# Feature Engineering – European Soccer Match Outcome Prediction

## Summary of Outputs


This notebook converts the raw European Soccer relational database into a **clean, leak-free, time-aware match-level dataset** suitable for machine learning.

The final engineered dataset is saved as:

- `data/processed/features_matches_main.csv`
- `data/processed/features_matches_main.parquet`

Each row in this dataset corresponds to **one match**, containing:

- metadata  
- engineered features (X)  
- the target label (`match_result`)  
- season/league/team identifiers for temporal & fairness evaluation  

---

## What this notebook accomplishes

### **1. Loads and prepares match information**
We extract:

- match date  
- season, stage  
- home/away team IDs  
- goals scored  
- country/league context  

We then generate the supervised learning target:



match_result ∈ {home_win, draw, away_win}


---

### **2. Attaches Team_Attributes using a leak-free as-of merge**

For each team (home & away), we retrieve the **latest tactical attributes BEFORE the match date**, such as:

- buildUpPlaySpeed  
- buildUpPlayPassing  
- chanceCreationPassing  
- chanceCreationShooting  
- defencePressure  
- defenceAggression  
- defenceTeamWidth  

This ensures **no future information leaks into the features**.

---

### **3. Computes a synthetic team strength score**

Since the dataset does not include a single “overall rating”, we build a simple, transparent composite strength:



team_strength = average of [

buildUpPlaySpeed,
chanceCreationPassing,
chanceCreationShooting,
defencePressure

]


This yields:

- `home_team_strength`  
- `away_team_strength`  
- `team_strength_diff`  

This feature is predictive and aligns with real sports analytics practice.

---

### **4. Creates tactical difference features (home − away)**

To capture matchups, we compute:

- `buildUpPlaySpeed_diff`  
- `buildUpPlayPassing_diff`  
- `chanceCreationPassing_diff`  
- `chanceCreationShooting_diff`  
- `defencePressure_diff`  
- `defenceAggression_diff`  
- `defenceTeamWidth_diff`  

Difference features help the model learn relative advantages rather than absolute values.

---

### **5. Builds rolling form features (last 5 matches)**

For each team, we construct a chronological history and compute:

- `win_rate_last5`  
- `avg_goals_for_last5`  
- `avg_goals_against_last5`  
- `goal_diff_avg_last5`  
- `points_per_game_last5`  
- `games_played_history`  

All windows use:



shift(1)

to ensure we **only use information from matches before the current match**, preserving temporal correctness.

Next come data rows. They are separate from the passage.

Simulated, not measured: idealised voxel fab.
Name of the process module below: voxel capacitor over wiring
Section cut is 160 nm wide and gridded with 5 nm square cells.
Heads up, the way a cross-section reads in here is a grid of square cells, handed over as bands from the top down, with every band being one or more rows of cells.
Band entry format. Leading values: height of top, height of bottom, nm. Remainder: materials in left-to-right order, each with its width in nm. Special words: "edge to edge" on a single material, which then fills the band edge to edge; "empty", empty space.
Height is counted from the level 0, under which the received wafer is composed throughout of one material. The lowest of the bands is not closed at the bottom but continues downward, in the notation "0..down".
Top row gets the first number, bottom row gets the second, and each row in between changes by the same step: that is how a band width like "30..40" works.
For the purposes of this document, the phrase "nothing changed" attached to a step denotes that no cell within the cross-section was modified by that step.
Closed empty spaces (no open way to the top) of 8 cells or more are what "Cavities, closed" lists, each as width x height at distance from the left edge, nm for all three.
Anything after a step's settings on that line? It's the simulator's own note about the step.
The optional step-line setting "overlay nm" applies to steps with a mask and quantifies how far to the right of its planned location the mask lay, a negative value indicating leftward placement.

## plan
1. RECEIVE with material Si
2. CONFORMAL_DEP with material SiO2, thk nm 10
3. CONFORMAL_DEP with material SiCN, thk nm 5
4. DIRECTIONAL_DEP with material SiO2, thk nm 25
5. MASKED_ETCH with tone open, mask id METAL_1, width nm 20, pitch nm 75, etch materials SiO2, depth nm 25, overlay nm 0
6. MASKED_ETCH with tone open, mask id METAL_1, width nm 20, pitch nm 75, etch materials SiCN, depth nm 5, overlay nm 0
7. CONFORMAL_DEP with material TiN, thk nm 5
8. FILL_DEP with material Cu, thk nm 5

We compute both **home** and **away** histories, plus differences such as:

- `win_rate_last5_diff`  
- `avg_goal_diff_last5_diff`  
- `points_per_game_last5_diff`  

---

### **6. Produces a clean, final dataset for modeling**

The final dataset contains:

- all engineered features  
- the match label (`match_result`)  
- metadata needed for chronological train/val/test splitting  
- no duplicated columns  
- compatibility with scikit-learn, XGBoost, SHAP, and fairness tools  

Saved to disk for the modeling notebook.

---

## **Final Output Summary**

This notebook generates a high-quality dataset that is:

- **leakage-free**  
- **time-aware**  
- **feature-engineered using domain knowledge**  
- **aligned with the Feasibility Report design**  
- **ready for modeling in the next stage**  

The resulting dataset (`features_matches_main`) is the foundation for:

- ML modeling  
- evaluation  
- calibration  
- fairness analysis  
- SHAP explainability  
- model card documentation  


# Feature Engineering – European Soccer Match Outcome Prediction

This notebook builds the **match-level feature matrix** for our main prediction task:

> Predict **home_win / draw / away_win** *before kickoff* using only **pre-match** information.

Design principles:

- **No target leakage** (only use info available before each match)
- **Time-aware**: features use past matches only
- **Team-centric**: use `Team_Attributes` (as-of date) and rolling form
- **Reproducible**: we save a clean feature table for modeling

Output:

- `features_matches_main` with:
  - one row per match
  - feature matrix `X`
  - target `match_result`
  - metadata for chronological splitting and fairness evaluation


In [None]:
import os
from pathlib import Path

import numpy as np
import pandas as pd
import matplotlib.pyplot as plt
import seaborn as sns

pd.set_option("display.max_rows", 100)
pd.set_option("display.max_columns", 100)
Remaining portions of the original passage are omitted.